Office of Senator Chris Murphy
With United States-North Korea relations growing tenser by the day, Yale professor Abbas Amanat joined Senator Chris Murphy, D-Conn., in Hartford on Wednesday to condemn the approach of President Donald Trump’s administration to nuclear proliferation around the world.
In recent weeks, Trump has repeatedly made comments suggesting the U.S. would consider military action if North Korea did not limit or end its nuclear program. Murphy, a member of the Senate Foreign Relations Committee, asserted that these threats only served to escalate the situation.
“The combination of amateurism and braggadocio that this administration has shown with respect to the North Korean nuclear crisis threatens this country’s national security,” he said.
Murphy noted that North Korea is rapidly advancing its nuclear capabilities and may soon possess an intercontinental ballistic missile–mounted nuclear weapon. Stressing the human cost of a potential war and the need for a diplomatic solution, Murphy said that Trump’s tweeting had undermined Secretary of State Rex Tillerson in his efforts to negotiate a compromise.
Furthermore, Murphy called Trump’s threats to decertify the Iranian nuclear agreement potentially “catastrophic.”
In the 2015 nuclear deal, Iran agreed to stop developing nuclear weapons and allow international inspection of its nuclear facilities. In exchange, the United States and other countries agreed to lift economic sanctions. Trump has made opposition to the deal, which he believes will not prevent Iran from becoming a nuclear power, a central part of his policy platform.

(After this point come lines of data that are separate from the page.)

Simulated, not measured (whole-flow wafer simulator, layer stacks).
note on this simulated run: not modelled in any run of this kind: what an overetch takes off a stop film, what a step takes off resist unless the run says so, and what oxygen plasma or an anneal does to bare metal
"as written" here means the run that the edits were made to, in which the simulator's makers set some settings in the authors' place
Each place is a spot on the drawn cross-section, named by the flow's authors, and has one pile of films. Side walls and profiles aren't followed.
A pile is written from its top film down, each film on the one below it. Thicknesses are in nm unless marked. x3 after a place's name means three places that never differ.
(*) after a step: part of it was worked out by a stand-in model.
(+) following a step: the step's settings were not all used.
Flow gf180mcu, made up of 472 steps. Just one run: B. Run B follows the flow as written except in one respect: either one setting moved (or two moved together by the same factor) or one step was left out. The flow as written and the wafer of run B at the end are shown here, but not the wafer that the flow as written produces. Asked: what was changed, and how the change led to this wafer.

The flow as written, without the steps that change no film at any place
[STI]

If the U.S. were to re-impose sanctions on Iran, “we would get all of the downside, and Iran would get all of the upside,” Murphy said.
“The Iranians would get the benefit of economic activity with the Europeans, a restart to their nuclear program and they would come out looking like the victim because it was the United States that violated the terms of the agreement,” he explained.
Murphy added that withdrawing from the nuclear deal would damage America’s international credibility. Circling back to the North Korean crisis, Murphy said pulling out of the Iranian nuclear deal would show North Korean leader Kim Jong-Un that the U.S. cannot be trusted to uphold future agreements.
Professor Nuno Monteiro, director of International Security Studies at Yale, seconded Murphy’s reasoning. Decertifying the deal would “undermine the president’s leadership ability in the international realm” and damage the nation’s moral authority, he said.
Monteiro also corroborated Murphy’s assertion that Trump was aggravating the North Korean situation. Trump’s pronouncements on Twitter and to reporters that this is the “calm before the storm” may lead Pyongyang to believe that war is inevitable, he noted, adding that Trump does not seem to understand the nuances of nuclear deterrence.
“When facing an adversary that has nuclear weapons, the last thing you want to do is to get them to feel pushed against the wall,” he said.
Amanat discussed possible Iranian reactions to decertification of the nuclear deal. He argued that trying to isolate Iran further via the restoration of sanctions would push Iran away from the U.S. and toward U.S. adversaries like Russia and China.
The moderate government currently in place in Iran would be seriously undermined if the U.S. backed out of the deal, Amanat added.
“Any attempt to try to impose sanctions or show antagonism towards Iran would make the Revolutionary Guards and the whole of the establishment shift toward greater presence and intervention in the whole region,” he said.
The Revolutionary Guards is a branch of Iran’s military.
Murphy called for bipartisan unity against any destabilizing actions Trump might take in the future. He said Congress needs to make it clear that Trump does not have the authority to take military action on the Korean peninsula. Murphy added that he hopes Senate Republicans will refuse to aid Trump in re-imposing sanctions.
Murphy is up for re-election in 2018.